Clearing Up the Skies Over Europe

A cumbersome air traffic control system is causing delays in a quarter of all flights over Europe. A new digital communications network could help fix the problem. Now, if only government officials can get the airlines to adopt one. Matthew Stibbe reports from London.

LONDON -- European skies are overcrowded, and the problem is only getting worse.

Air traffic has increased by an average of 7.4 percent a year for the last two decades. One flight in four is delayed by air traffic control problems, according to the European Union's transportation website.

But if you think being a passenger is bad, try being a pilot. Airspace over Europe is divided into a patchwork of national systems, which are all controlled separately.

A two-hour flight from Rome to Brussels, for instance, must pass through nine different control centers.

When a plane makes the transition from one system to the next, the pilot must dial a different frequency and complete a lengthy radio transmission called a handover. Not only that, but different countries have different regulations, so that a plane may have to climb or descend en route simply to stay within controlled airspace (PDF). If the controller in the next system is too busy, then the plane has to wait outside that controller's airspace (or on the ground) for its turn to enter.

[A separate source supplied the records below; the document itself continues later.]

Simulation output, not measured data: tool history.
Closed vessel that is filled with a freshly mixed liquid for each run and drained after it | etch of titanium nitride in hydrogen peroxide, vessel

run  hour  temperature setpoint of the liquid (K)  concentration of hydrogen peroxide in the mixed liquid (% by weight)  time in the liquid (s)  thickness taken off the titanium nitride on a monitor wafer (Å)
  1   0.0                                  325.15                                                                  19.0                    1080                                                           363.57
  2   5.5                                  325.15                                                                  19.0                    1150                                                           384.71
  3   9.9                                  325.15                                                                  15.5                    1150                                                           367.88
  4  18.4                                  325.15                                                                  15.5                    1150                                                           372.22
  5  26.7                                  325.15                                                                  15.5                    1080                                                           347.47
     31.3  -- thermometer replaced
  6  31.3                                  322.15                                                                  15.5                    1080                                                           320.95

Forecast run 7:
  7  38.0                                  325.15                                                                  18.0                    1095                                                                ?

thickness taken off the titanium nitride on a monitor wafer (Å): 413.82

None of this has anything to do with operational efficiency, flight safety or pilot workload, but it is the main reason for the delays.

"Traffic in and out of the U.K. will double in the next 12 years," said Richard Wright, a spokesman for Britain's National Air Traffic Services. "Despite the downturn in long-haul since Sept. 11th, there is a rapid growth in intra-European travel driven by the low-cost carriers like easyJet and Ryanair."

A technique known as "reduced vertical separation minima," which cuts vertical spacing between aircraft to as little as 1,000 feet, has increased the amount of traffic that can occupy the same bit of sky, according to the European Reduced Vertical Separation Minimum Programme. But packing more planes into the same airspace is only a stopgap measure.

The long-term fix is to install digital data links between controllers and pilots.

"In busy sectors like Maastricht, 50 percent of controllers' time is spent on handovers," said Tony Whyman, an industry expert from Helios Information Systems.

A system called VDL2 (VHF Data Link 2) can digitize this exchange and, eventually, other routine interactions between pilots and controllers like flight level clearances and trajectory planning.

In effect, it moves air traffic control from a serial model to a parallel one. Today, one controller manages an entire sector because only one person at a time can speak on a given radio frequency. With VDL2, several controllers can monitor the same sector and handle routine instructions using the data link.

"There is a definite shift these days from voice to data; however, the system should allow for both," said Victor Aguado, director general of Eurocontrol, the organization charged with harmonizing Europe's air traffic control system. "If routine communications are processed automatically, then voice can be kept for unusual circumstances and situational awareness."

He said experiments so far indicate that using such a system would reduce delays by more than 40 percent due to a reduction in workload for air traffic controllers.

But there's a problem: Only around 20 aircraft in Europe have VDL2, and at least half the European fleet needs to be equipped before any improvement happens, said Whyman of the Helios Institute.

And, added Whyman, there's no real incentive to be an early adopter and see a rival airline get the benefit without paying anything.

So, the problem may require a political solution.

Eurocontrol is set to make VDL2 mandatory by 2010. More importantly, the European Union is pushing for a "single European sky," which, in more prosaic terms, means consolidating national control zones into a smaller number of rationally planned airspace blocks. At present, only one -- centered in Maastricht, Holland -- is operational, but a second is due to come online soon. While some countries resist ceding control of their airspace, others, including Britain, are supportive -- and any consolidation will make it easier to roll out new technology like VDL2.

Wright, of the National Air Traffic Services, said his organization "believes that the sort of significant change that will enable European service providers to meet future demands for air traffic can only come from an international initiative such as single European skies."